Alternate Earth Summit Gives Voice to Grass Roots

WHILE diplomats and delegates here at the Earth Summit operate at a highly secure and overly air-conditioned convention center outside of Rio de Janeiro, a second mass gathering in the middle of this vibrant city gives a different view of what can happen when people gather to tackle the world's major problems.

This is the '92 Global Forum, the unofficial version of the United Nations Conference on Environment and Development that continues through this week. It is a far more organic and sweaty get-together - frustrating in its inefficiency and ad hoc nature, yet promising in the way it seems to be turning many people to the possibilities of making a difference politically when they go back home.

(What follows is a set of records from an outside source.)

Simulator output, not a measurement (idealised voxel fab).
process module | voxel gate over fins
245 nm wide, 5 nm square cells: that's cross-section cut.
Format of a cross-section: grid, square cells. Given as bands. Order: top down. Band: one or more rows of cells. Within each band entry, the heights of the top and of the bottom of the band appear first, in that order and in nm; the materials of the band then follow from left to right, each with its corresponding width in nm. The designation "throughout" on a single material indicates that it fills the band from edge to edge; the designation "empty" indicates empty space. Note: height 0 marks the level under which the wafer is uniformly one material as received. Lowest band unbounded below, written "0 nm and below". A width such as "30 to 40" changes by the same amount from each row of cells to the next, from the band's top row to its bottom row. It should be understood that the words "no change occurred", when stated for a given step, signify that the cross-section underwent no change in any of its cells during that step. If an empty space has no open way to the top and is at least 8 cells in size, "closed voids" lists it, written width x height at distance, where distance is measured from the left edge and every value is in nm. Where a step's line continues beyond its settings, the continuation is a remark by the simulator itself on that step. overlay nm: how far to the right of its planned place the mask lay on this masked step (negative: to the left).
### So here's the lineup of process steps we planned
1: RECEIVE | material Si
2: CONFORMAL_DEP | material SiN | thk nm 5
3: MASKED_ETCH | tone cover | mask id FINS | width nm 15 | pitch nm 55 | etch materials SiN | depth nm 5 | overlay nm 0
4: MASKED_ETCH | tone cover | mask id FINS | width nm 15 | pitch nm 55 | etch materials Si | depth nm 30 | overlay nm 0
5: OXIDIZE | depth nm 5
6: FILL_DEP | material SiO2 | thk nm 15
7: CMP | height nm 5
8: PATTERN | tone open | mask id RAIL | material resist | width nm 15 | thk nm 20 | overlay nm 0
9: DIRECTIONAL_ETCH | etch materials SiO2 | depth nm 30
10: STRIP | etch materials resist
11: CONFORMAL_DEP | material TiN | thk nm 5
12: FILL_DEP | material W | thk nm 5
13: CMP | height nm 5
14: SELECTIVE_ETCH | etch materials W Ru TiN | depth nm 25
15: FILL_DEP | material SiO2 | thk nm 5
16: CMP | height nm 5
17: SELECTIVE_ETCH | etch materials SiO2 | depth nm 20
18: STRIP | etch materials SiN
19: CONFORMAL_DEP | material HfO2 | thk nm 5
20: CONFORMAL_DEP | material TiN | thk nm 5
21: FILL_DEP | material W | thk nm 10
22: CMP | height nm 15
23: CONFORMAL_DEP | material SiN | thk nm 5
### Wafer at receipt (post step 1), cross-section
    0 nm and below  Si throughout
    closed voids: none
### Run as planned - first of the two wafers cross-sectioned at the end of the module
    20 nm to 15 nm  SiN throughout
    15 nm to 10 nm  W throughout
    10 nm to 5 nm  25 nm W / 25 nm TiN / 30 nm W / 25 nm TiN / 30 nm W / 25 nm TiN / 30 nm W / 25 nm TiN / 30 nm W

At last count, there were 17,490 registrants representing 7,462 institutions from 167 countries. Many of these are nongovernmental organizations (NGOs), and others are simply "NGIs" - or nongovernmental individuals as they have dubbed themselves. In the red

The forum is also worse than broke in that it is $2 million short of meeting its $12 million budget, which means that some contractors (like the one providing sound systems) may pull the plug as soon as today.

There are three major elements to the forum. At the Hotel Gloria and in other nearby facilities are hundreds of meetings on topics such as "the danger of nuclear energy," "environmental protection in China," and "spirit and nature." These feature experts and activists with lectures, panel discussions, and plenty of opportunity for anyone to speak in town-meeting fashion.

Across the street, Flamingo Park has been turned into a kind of massive trade fair with hundreds of booths for environmental groups and businesses, organizations promoting social justice, and indigenous peoples. These range from Greenpeace to the International Federation of Organic Agriculture Movements to Lions International.

There also is an open speakers' forum where, for example, Jerry Brown told a packed, sweltering tent full of enthusiastic people Saturday that "money and corruption are at the heart of the rape of the earth." When he heard about the forum's financial difficulties, the former California governor and Democratic presidential candidate pulled $200 from his wallet, put it into a straw hat borrowed from a minister from New Hampshire, and passed it around, raising $1,575.28.

Within the Global Forum is a more formalized process for leaders of nongovernmental groups to have an impact on the official UN-sponsored summit and also to increase their power to influence agencies and elected leaders once the forum is over.

The NGO activities are meant to focus on proposed "treaties" (32 so far) on issues relating to the environment, social justice, and how NGOs can become more effective. Leading this effort by 200 to 300 groups is Barbara Bramble, head of international operations for the National Wildlife Federation and a very harried woman this week.

As she explained during a lunch constantly interrupted by minor crises reported over her cellular phone, many of those taking part either have little experience in such a meeting-and-caucusing process, or are frustrated by working incrementally this way, or both. In any case, they want to make some kind of major political statement in Rio rather than simply talk. Political change

For many of these delegates, particularly a large number from Latin American countries who must deal with corruption and repression, says Ms. Bramble, protecting the environment is really secondary to forcing more fundamental political change.

"There are a lot of justice and equity issues that aren't attacked when you change the nozzle on your showerhead, if you know what I mean," she says. "It's really a process of learning self-government."

Like the UN summit, Global Forum has produced much criticism of the United States. Such mistrust extends to the North in general, plus the UN and institutions like the World Bank, which many say are part of the problem.

Yesterday, many Global Forum participants took a break from their meetings to stage a protest march down Avenida Atlantica along Copacabana Beach. Then they got back to the work of changing the world.